Trajectly – deterministic regression tests for AI agents

(trajectly.dev)

3 points | by ashmawy 8 hours ago ago

1 comments

  • ashmawy 8 hours ago ago

    Hi HN — I built Trajectly, a tool for deterministic regression testing of AI agents.

    Problem: agent “evals” are often flaky (network, time, tool nondeterminism, model drift), so it’s hard to tell if a change actually broke behavior.

    What Trajectly does:

    records an agent run once (inputs, tool calls, outputs)

    replays it deterministically offline as a test fixture (so CI is stable)

    checks a TRT “contract” (allowed tools/sequence, budgets, invariants, etc.)

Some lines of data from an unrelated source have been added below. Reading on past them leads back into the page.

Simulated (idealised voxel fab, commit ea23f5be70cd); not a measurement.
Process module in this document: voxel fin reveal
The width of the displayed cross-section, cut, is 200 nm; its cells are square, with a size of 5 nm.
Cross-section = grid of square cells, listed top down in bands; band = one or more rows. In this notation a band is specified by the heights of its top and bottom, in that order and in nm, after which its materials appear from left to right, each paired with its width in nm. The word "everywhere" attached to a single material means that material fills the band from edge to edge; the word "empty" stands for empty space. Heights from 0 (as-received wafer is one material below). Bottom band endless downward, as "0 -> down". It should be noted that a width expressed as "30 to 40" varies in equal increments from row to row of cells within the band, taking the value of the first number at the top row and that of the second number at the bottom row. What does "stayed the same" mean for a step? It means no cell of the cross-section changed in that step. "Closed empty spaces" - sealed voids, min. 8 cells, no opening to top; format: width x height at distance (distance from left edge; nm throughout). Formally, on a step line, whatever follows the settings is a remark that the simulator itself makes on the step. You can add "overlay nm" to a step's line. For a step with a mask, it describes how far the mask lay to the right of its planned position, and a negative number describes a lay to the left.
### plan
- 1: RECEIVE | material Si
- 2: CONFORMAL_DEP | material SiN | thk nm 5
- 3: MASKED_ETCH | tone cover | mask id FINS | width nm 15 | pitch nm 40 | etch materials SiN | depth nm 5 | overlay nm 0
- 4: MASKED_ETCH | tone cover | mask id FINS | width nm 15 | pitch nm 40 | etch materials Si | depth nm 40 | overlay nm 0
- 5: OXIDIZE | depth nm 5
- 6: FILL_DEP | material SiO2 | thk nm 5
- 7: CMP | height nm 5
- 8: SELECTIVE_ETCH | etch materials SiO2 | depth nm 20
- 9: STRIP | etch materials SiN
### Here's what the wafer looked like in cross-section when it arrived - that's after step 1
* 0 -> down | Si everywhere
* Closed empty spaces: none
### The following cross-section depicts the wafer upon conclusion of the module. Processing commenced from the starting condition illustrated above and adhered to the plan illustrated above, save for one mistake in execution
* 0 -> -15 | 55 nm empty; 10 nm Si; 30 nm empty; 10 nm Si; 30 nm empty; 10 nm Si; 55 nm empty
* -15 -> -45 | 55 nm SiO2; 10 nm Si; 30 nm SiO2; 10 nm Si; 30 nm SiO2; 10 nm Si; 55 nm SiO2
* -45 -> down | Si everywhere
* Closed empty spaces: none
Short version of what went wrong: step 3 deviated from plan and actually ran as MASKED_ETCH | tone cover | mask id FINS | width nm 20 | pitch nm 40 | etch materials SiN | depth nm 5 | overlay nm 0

    when something breaks, it pinpoints the earliest violating step and can shrink the run to a minimal counterexample

    You can try it locally (no signup):

    pip install trajectly

    run one of the standalone demos:

    procurement approval agent demo

    support escalation agent demo (or clone the main repo and run the GitHub Actions example)

    Repo: https://github.com/trajectly/trajectly

    I’m around to answer questions. I’d love feedback on:

    what contract checks would be most useful in real agent deployments?

    integrations you’d want first (LangGraph / LangChain / custom tool runners)?

    whether the “shrink to minimal failing trace” output is understandable.